Skip to content

Latest commit

 

History

History
200 lines (150 loc) · 5.39 KB

File metadata and controls

200 lines (150 loc) · 5.39 KB

Genie Chat Automated Setup

This directory contains scripts to automate the complete setup of the Genie Chat application.

What It Does

The setup script automates:

  1. Creates the Databricks App - Registers the app and obtains service principal
  2. Creates a Serverless SQL Warehouse - A small, cost-optimized warehouse for queries
  3. Generates Sample Data - 2,000 sales records with geographic and time series data
  4. Creates Unity Catalog Table - Uploads data to {catalog}.{schema}.genie_demo_sales
  5. Creates a Genie Space - Configured with sample questions and column descriptions
  6. Grants Permissions - Automatically grants the app's service principal access to warehouse, table, and Genie Space
  7. Updates app.yaml - Configures the app with the Genie Space ID and resources
  8. Deploys the App - Uploads code and deploys to Databricks Apps

Prerequisites

1. Node.js 18+ and npm

Required to build the frontend and backend.

# Check if installed
node --version  # Should be v18 or higher
npm --version

Install from nodejs.org if needed.

2. Python 3.8+

Required for the setup script.

# Check if installed
python3 --version

3. Databricks Authentication

Choose one method:

Option A: Databricks CLI (Recommended)

pip install databricks-cli
databricks configure

Enter your workspace URL and personal access token when prompted.

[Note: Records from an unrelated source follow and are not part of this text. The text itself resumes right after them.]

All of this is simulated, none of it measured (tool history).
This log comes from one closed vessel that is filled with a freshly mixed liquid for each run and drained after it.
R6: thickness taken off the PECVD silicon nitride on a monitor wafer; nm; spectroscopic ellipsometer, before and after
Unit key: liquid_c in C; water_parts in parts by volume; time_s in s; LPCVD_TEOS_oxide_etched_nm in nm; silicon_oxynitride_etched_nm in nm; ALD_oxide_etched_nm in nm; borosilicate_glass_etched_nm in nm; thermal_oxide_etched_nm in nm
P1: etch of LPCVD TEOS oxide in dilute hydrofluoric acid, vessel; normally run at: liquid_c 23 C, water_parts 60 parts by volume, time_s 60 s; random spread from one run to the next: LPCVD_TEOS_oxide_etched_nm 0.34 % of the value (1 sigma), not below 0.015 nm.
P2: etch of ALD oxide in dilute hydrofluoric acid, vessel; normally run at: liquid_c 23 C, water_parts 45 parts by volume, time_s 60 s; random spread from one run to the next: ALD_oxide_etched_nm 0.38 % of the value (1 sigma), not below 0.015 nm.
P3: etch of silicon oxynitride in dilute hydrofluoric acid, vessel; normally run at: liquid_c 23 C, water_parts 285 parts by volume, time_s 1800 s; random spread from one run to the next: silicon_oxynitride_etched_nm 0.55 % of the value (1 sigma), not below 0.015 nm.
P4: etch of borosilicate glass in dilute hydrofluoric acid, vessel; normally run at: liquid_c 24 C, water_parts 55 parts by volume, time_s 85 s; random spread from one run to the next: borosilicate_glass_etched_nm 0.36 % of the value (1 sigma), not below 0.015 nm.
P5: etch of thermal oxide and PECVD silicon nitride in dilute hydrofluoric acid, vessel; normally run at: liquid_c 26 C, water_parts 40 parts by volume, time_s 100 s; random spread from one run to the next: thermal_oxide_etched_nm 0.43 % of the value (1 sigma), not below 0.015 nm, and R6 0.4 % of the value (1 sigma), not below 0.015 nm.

Option B: Environment Variables

export DATABRICKS_HOST=https://your-workspace.cloud.databricks.com
export DATABRICKS_TOKEN=dapi123456789...

Option C: OAuth (Browser-based)

export DATABRICKS_HOST=https://your-workspace.cloud.databricks.com
databricks auth login

This opens a browser for authentication - no token needed.

Verify authentication works:

databricks current-user me

4. Databricks Workspace Permissions

You need the following permissions:

  • CREATE CATALOG (or use an existing catalog you have access to)
  • CREATE SCHEMA (or use an existing schema)
  • CREATE TABLE
  • CREATE WAREHOUSE
  • CREATE GENIE SPACE

Usage

Quick Start

From the repository root:

./run_setup.sh \
  --workspace myworkspace.cloud.databricks.com \
  --catalog main \
  --schema genie_demo

All Options

./run_setup.sh \
  --workspace myworkspace.cloud.databricks.com \
  --catalog main \
  --schema genie_demo \
  --table-name genie_demo_sales \
  --warehouse-name genie_demo_warehouse \
  --num-records 2000 \
  --model-endpoint databricks-meta-llama-3-3-70b-instruct \
  --app-name genie-chat \
  --skip-build  # Skip npm build if already built
  --skip-deploy  # Skip deployment (setup only)

Options

Option Required Default Description
--workspace Yes - Databricks workspace URL
--catalog Yes - Unity Catalog name
--schema Yes - Schema name
--table-name No genie_demo_sales Demo table name
--warehouse-name No genie_demo_warehouse Warehouse name
--num-records No 2000 Number of sample records
--model-endpoint No databricks-meta-llama-3-1-70b-instruct Model endpoint for chart recommendations
--app-name No genie-chat Name for the Databricks App
--skip-build No false Skip building frontend/backend
--skip-deploy No false Skip app deployment

Sample Data

The generated genie_demo_sales table includes:

Column Type Description
id BIGINT Primary key
event_date DATE Sale date (2023-2024)
state_code STRING US state abbreviation (for choropleth maps)
state_name STRING Full state name
city STRING City name
latitude DOUBLE City latitude (for scatter geo maps)
longitude DOUBLE City longitude (for scatter geo maps)
category STRING Product category
region STRING US region (West, East, Midwest, South)
sales_amount DOUBLE Sale amount in USD
revenue DOUBLE Revenue/profit in USD
quantity INT Items sold

Test Queries

After setup, test these queries in the Genie Chat app:

  1. Choropleth Map: "Show total sales by state"
  2. Line Chart: "Show monthly revenue trend"
  3. Bar Chart: "Top 5 categories by sales"
  4. Scatter Geo: "Show all store locations on a map"
  5. Pie Chart: "What percentage of sales comes from each region?"

Troubleshooting

Authentication Errors

Error: Failed to authenticate with Databricks

Ensure Databricks CLI is configured:

databricks configure

Or set environment variables:

export DATABRICKS_HOST=myworkspace.cloud.databricks.com
export DATABRICKS_TOKEN=dapi...

Permission Errors

Error: User does not have CREATE on catalog

Contact your workspace admin to grant necessary permissions, or use an existing catalog/schema you have access to.

Warehouse Start Timeout

Error: Warehouse did not start within 300 seconds

This can happen during high-demand periods. Try again, or check the Databricks UI for warehouse status.

Manual Cleanup

To remove created resources:

-- Drop the table
DROP TABLE IF EXISTS {catalog}.{schema}.genie_demo_sales;

-- Delete the warehouse (via UI or CLI)
-- Compute → SQL Warehouses → Delete

-- Delete the Genie Space (via UI)
-- Genie → Click space → Settings → Delete